Boris should learn from Major’s mistakes and leave No 10 now

Why look in the crystal ball when you can read the book, was Aneurin Bevan’s wise advice years ago. That is exactly what we should do amid the current storm engulfing Westminster, by considering whether the disastrous defeat John Major suffered in 1997, after he had secured victory for the Tories in 1992, holds any lessons for the Tory backbenchers considering whether Boris should stay or go. 

If these backbenchers should learn anything from the Major years, during which I was Secretary of State for National Heritage, it is that the Tory party would do well to get rid of a leader whose day is done. 

Can it ever be glad confident morning again for Boris, after his reputation has been so trashed, especially over his respect — or lack of it — for the truth? He’s getting a bit like Harold Wilson, whose reputation as a liar led to all manner of jokes. “How can you tell when Harold Wilson is lying?”. “His lips move”. Once a prime minister becomes a laughing stock, the road to the cliff marked oblivion is too clearly signposted to ignore. 

John Major and Boris Johnson seem an unlikely pairing I know, but not really. Both were bigger than the game for a brief but significant period, pulling off difficult to predict election victories. Faced with Neil Kinnock’s risible imitation of a capering ape at that notorious election rally just before the 1992 poll, the voters took refuge in decent, straightforward, grey but likeable John Major, when the Tories should really have lost. 

Similarly, the voters were attracted to the different charms of Boris Johnson, whose rock star appeal gave his party an unexpected majority of 80, allowing him to “get Brexit done”, even if not much else was achieved. 

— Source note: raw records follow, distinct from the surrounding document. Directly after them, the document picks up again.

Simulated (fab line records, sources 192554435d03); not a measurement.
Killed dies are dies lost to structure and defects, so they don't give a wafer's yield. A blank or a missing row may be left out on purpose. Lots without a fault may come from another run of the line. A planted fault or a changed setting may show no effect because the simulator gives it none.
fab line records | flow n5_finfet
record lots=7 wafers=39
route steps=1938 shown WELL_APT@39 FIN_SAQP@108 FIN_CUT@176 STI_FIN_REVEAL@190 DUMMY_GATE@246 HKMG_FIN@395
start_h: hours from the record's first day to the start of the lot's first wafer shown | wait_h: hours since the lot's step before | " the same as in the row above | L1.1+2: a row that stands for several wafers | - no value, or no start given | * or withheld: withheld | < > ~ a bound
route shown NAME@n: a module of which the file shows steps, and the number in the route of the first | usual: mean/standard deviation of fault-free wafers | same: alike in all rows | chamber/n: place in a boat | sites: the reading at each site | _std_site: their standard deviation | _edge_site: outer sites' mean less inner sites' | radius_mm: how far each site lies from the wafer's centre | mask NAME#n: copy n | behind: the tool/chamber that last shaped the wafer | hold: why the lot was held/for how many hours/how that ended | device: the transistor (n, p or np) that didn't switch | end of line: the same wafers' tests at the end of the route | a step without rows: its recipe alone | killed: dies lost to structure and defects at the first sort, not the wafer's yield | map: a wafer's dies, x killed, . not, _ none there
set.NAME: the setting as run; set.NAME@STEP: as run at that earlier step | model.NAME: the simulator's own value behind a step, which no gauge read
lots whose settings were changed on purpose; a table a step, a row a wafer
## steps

John Major soon ran out of road as Tony Blair replaced Kinnock, just as Keir Starmer, boring and lawyer-like though he may be, is a very different proposition to Jeremy Corbyn. If Major had gone mid-term, his reputation would have stood high. And had he been replaced by, say, Michael Heseltine, the 1997 election could have been a much closer run thing. 

Instead, Major became embittered by “the bastards”. He resubmitted his leadership to the test (something Boris would be crazy to do) and stumbled on to a horrendous defeat, because trying to get anyone, let alone a prime minister, to change their entire personality is an impossible task. 

Major couldn’t manage it, and nor will Johnson, since his personality is at the core of his political existence. Once you get beneath the Prime Minister’s engaging, jovial charisma, what else has he got to offer? A solid grounding in policy? Hardly. A capability to lead the country through the cost of living crisis it is about to endure? Not much evidence of that, I’m afraid to say. 

If Johnson stays on, the next few months will test his leadership capabilities to breaking point and he has no fundamental beliefs to fall back on. He is his own triumphalist, but is Johnson really a Conservative? This is the question Tory MPs will be asking as they consider what comes next. My view is that we don’t yet have evidence he is a Conservative.

So judge Boris please, oh dear Tory MPs, not on what happened in May 2020, but what may happen in May 2022, when the country faces a horrid combination of inflation, spiking energy bills and higher taxes. If the Conservative party whatever remains of its reputation for sound economic management, what will it have left? In the immortal words of the late Paul Daniels, “Not a lot!”. 

The Tories should heed Cromwell’s essential message to the Long Parliament, and tell Boris: “You have stayed too long in this place for any good you can do.  In the name of God, go!”  And I wager, though he’s probably too decent ever to say so, John Major would agree.